Analyzing Behavioral Systems Using Apache Druid

In his Druid Summit 2024 keynote, Eric Tschetter emphasized Druid’s potential for behavioral analytics. This article builds on Eric’s keynote, offering insights and strategies for designing analytics that prioritise behaviour.

Apache Druid is an established OLAP database very often used to consume events from an event stream. It can connect to these streams natively, providing exactly once guarantees, and it scales flexibly to meet requirements for throughput and long-term storage. In addition to stream ingestion, Druid can batch ingest from technologies like S3, and it has multiple massively parallelized query engines to analyze behavior using SQL.

From Eric’s talk, showing Apache Druid consuming event data from streams, combining it with data from storage, and converting them into entities and events in real time.

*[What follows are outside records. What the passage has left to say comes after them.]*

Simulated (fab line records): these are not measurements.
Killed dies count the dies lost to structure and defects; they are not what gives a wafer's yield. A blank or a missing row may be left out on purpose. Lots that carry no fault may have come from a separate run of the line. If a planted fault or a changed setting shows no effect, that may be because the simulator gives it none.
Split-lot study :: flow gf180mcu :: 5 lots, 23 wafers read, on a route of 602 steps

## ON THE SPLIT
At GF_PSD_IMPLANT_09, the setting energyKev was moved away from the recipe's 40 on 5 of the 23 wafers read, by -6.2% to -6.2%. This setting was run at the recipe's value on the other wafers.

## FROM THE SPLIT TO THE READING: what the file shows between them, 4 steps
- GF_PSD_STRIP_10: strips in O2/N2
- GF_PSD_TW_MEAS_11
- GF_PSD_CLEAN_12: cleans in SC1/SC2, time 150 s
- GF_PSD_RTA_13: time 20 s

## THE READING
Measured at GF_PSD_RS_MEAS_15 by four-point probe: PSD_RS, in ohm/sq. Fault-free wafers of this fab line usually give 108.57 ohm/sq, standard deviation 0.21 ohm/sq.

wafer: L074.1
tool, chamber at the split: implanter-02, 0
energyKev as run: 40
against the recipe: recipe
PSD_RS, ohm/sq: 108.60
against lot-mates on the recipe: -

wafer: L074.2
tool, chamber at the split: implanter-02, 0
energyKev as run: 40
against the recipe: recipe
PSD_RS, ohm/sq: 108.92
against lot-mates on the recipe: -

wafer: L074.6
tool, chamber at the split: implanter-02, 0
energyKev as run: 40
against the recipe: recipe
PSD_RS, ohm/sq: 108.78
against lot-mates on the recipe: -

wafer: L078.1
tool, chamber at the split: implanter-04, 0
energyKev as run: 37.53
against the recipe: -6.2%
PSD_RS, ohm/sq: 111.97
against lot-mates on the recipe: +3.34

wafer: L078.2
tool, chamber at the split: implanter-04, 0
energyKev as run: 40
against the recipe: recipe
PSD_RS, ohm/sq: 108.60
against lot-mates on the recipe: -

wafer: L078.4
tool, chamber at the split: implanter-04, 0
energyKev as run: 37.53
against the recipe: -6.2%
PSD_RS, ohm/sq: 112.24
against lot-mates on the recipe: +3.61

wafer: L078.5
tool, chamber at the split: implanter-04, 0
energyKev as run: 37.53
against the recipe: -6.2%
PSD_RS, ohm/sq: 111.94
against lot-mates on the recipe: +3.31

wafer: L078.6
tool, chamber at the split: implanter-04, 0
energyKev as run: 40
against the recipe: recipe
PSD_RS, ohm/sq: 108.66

In his talk, Eric argues that the infrastructure-driven distinction between OLAP and OLTP “has run its course”. The continuing decomposition of databases into independent services (write-ahead log became pub/sub and streams like Kafka, and internal storage became lake storage) leads to a point in time when picking between an OLAP or an OLTP database is coming to an end.

It’s time to start focusing on the data, and to ask what people are trying to do with it.

Entities: mutable “objects we interact with … in the real world [that are] constantly changing”.
Events: timestamped and immutable “actions and activities”.

Query engines (including Druid) need to be able to “reconstitute entities just as much as you need it to aggregate events - you need to be able to use that engine to do both … converting events into events and aggregations of events depending on what the system needs”.

“As you're approaching your data problems, think first in terms of what entities you are dealing with, what events are happening around those, and what does your product need to expose?”

Challenge accepted!

Eric’s example: Druid Summit

Eric provides a simple example: attendees coming in and out of the various sessions that took place at Druid Summit.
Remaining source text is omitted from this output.